Wednesday morning, on the last day of their contract, the Seattle Education Association waved signs outside of many Seattle public schools to show the district that they mean business. With just one more day of bargaining left, the union is still not pleased with the district’s proposal for special education, which could lead to larger class sizes without the resources to accommodate students’ wide variety of needs. If Seattle Public Schools (SPS) doesn’t promise manageable class sizes, the union said a strike may be in order. 

As it stands, SPS offers many special education programs, but the district’s proposal would make drastic changes to three major program models that have broad names: resource, access, and social emotional learning. 

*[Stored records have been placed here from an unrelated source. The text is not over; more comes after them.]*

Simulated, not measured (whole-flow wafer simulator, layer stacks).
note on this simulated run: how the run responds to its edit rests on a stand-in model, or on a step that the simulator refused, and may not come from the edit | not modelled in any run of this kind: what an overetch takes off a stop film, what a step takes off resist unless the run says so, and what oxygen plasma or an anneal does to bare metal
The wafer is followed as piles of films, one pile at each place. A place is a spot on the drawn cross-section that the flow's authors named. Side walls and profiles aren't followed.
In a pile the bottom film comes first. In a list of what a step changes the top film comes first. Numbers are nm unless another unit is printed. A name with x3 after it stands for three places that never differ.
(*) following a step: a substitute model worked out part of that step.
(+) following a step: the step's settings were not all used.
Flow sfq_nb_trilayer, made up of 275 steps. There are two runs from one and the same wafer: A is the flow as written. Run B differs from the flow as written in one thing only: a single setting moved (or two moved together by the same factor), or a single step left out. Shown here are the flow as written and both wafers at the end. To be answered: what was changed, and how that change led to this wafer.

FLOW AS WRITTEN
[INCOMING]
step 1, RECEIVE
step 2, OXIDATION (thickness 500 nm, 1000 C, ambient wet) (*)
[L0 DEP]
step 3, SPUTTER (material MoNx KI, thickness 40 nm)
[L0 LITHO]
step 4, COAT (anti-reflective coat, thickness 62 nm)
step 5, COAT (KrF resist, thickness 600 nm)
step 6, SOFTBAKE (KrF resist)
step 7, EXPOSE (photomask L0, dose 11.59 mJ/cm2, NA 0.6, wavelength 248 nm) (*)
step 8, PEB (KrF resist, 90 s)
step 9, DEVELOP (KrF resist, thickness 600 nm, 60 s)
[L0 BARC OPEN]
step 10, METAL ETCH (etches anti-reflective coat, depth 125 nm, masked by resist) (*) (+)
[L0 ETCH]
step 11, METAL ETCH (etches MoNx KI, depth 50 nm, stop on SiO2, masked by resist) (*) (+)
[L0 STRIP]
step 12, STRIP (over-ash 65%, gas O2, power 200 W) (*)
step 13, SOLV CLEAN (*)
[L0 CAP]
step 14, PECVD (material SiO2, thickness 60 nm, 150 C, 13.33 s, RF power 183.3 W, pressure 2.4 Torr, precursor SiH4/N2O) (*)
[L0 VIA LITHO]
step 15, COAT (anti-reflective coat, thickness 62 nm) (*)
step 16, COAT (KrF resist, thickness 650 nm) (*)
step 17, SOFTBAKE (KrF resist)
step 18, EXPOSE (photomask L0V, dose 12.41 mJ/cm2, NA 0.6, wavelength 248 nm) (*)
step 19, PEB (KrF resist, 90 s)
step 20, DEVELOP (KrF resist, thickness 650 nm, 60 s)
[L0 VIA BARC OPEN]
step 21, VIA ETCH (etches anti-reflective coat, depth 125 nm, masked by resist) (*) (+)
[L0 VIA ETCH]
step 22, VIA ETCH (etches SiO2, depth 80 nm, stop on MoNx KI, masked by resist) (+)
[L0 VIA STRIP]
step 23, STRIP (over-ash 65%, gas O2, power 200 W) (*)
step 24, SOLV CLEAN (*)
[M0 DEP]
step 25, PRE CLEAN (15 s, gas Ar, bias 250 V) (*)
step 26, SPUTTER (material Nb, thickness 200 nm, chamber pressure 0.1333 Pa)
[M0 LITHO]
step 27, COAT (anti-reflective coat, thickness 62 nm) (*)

According to the district’s proposal, students in the “resource” program have “mild to moderate differences” in their instructional needs and spend most of their time in general education classes. These classes have one teacher for every 22 students. Students in the “access” program have “moderate to intensive academic and functional needs.” These students have more access to their teachers, with one teacher for every 10 elementary students or 13 secondary students. Finally, social emotional learning classes have one teacher for every 10 students. 

These programs cover a wide swath of needs, from dyslexia to autism to post-traumatic stress disorder. Under the district’s new “Collaborative Teaching” service model, which will gradually roll out over the next three school years, all of those students would be in the same program with no specific cap to the staffing ratio. 

“The biggest fear is that our students are going to be in inclusion classes without the support they really need for differentiated instruction, and it's going to be impossible to give them all the support that they need,” said Meredith Hoban, the Special Education department chair at Lincoln High School. 

Not only would it be difficult to adequately teach students with various needs simultaneously, but the paperwork would be an absolute nightmare, making for “unsustainable” working and learning conditions, Hoban said.

SPS is on a different page. In an emailed statement, a spokesperson for the district said the proposal is “aligned” with the district’s “instructional philosophy that puts students first, creates inclusive learning spaces, and provides educators and staff with generous compensation, including professional development, career opportunities and benefits.” 

The district almost convinced Summer Stinson, an education advocate and a mother of a child with special needs. Stinson said when she first saw the proposal, the language of “inclusion” and “individualization” excited her. But she quickly realized the move could allow special education students to be in classrooms with 30 to 40 kids, like general education students, which would in effect do the opposite of offering highly individualized learning.

“All students deserve smaller class sizes, but special needs students most of all,” Stinson said. “This proposal is like playing musical chairs with our kids and our limited resources. The district won’t put out enough chairs and then, when the music stops and some kids don’t have a chair–oh well!” 

Hoban said that the union wants to keep caps on the caseloads of special education teachers. In some cases, the union wants those caps even lower. Hoban said they are pushing the district to lower the cap for “resource” students from 22:1 to 18:1.

Additionally, the union demands that the district pay special education teachers for the hundreds of meetings each year that they hold with students in Individualized Education Programs (IEP). Hoban said the district expects teachers to conduct those meetings outside of contract hours for no additional pay.

While the district said it “look[s] forward to bargain[ing] in good faith,” Hoban said if the district does not heed the teachers’ warnings about a proposal they describe as disastrous, then there’s a good chance the union will go on strike.

Of course, when teachers go on strike for better working conditions, they often face charges about them not actually caring about students. Hoban said that sentiment couldn’t be further from the truth. Advocating for better pay is far from selfish, she said. The union wants teachers to make enough money to live in their communities and stay at their schools as experienced educators. If the district refuses to pay a fair wage to its workers, Hoban said some of her colleagues will go to another district that will or else quit teaching entirely. 

But from the signs the teachers held outside Lincoln High School, the union seemed much more concerned about their special education students. As Stinson said, the teachers union operates as the last line of defense for their students against a problem that begins far upstream with the state’s choice not to fully fund the true cost of special education

“Teachers are the ones who have the futures of our kids in their hands right now. And they're doing what they can to say ‘No, this is a line you don’t cross,’” Stinson said.